I was briefly relieved when she chose a relatively progressive governor as her running mate, but within weeks I was no longer seeing Tim Walz talking about feeding hungry kids and calling Republicans weird. Instead, Harris chose to spend all of October campaigning with Liz Cheney, a woman who Donald Trump rightly pointed out is a neoconservative warmongering monster. It was honestly really difficult to watch liberals claim that Trump was calling for Cheney to be put in front of a firing squad. He wasn’t. He was making the same argument progressives made in the early 2000s: the Republicans who marched us to war in Iraq and Afghanistan would never do it if they had to go on the front lines themselves, or to send their children.

Harris continued to punt on the issue of the Israeli genocide, which honestly I understood as a political tactic but was disappointed as someone who, you know, dislikes genocides.

The Democrats had no success pushing rightward with Hilary Clinton, but I still had hope that a majority of voters would understand the threat that Donald Trump posed to our very democracy. With Harris, we had an opportunity to lobby and push her administration left, but Trump was open about his plans. Project 2025 was published in full. He admitted that he would dissolve, defund, and defang institutions that make life better for all Americans, like the Department of Education and the Environmental Protection Agency. He would further restrict women’s bodily autonomy. He would deport millions of immigrants, documented or undocumented, and strip others of their citizenship. He would appoint more rightwing Supreme Court Justices, meaning decades more of this conservative stranglehold. And he will do everything he can to remain in power as long as possible. We know that that’s not an open question: he already did an insurrection. There’s no reason to assume he will give up power in four years, assuming he’s still alive and his younger, even more weaselly VP doesn’t pick up the autocratic mantle.

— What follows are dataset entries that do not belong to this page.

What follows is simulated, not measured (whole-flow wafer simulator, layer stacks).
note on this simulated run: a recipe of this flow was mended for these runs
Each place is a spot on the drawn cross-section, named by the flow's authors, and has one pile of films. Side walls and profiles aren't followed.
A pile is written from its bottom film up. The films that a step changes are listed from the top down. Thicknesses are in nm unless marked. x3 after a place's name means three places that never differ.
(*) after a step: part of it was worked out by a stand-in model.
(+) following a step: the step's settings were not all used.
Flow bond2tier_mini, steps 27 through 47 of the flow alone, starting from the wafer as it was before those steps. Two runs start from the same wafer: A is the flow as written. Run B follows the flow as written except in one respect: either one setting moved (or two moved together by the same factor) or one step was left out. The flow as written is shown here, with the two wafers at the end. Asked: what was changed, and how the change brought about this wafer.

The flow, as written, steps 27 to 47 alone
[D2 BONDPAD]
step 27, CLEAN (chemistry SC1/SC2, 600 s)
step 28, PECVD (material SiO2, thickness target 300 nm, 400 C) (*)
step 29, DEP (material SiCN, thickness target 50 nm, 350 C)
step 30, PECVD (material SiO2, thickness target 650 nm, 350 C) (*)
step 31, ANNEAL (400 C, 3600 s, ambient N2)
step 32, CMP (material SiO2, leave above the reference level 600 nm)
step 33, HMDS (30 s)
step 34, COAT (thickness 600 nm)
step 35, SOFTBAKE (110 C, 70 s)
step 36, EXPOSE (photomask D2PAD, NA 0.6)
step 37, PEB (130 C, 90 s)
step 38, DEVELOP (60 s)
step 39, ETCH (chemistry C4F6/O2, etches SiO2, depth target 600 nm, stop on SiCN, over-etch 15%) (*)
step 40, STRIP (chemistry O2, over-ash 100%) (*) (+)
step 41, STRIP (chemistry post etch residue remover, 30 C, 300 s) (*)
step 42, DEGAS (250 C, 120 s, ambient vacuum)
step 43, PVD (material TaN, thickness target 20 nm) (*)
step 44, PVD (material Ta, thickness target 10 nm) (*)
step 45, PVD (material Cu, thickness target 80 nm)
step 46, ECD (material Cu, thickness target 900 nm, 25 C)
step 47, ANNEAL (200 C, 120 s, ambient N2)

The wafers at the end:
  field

I hoped that a majority of Americans would reject all that, and I was wrong. I, like the Republican Party, assumed Trump’s policies were unpopular and that since they were made plain, people would reject them. I was wrong. I assumed that if Trump won, that it would be because of gerrymandering, because of the electoral college, and I was wrong. He won the popular vote.

Donald Trump won this election because the majority of American adults, including women, do not think women’s lives matter enough. The majority of American adults, including Latino men, do not think immigrants’ lives matter enough. The majority of American adults do not think LGBTQ lives matter enough. The majority of American adults do not think democracy matters enough. The only gender or racial categories to vote to save us, to save democracy, were Black men and Black women.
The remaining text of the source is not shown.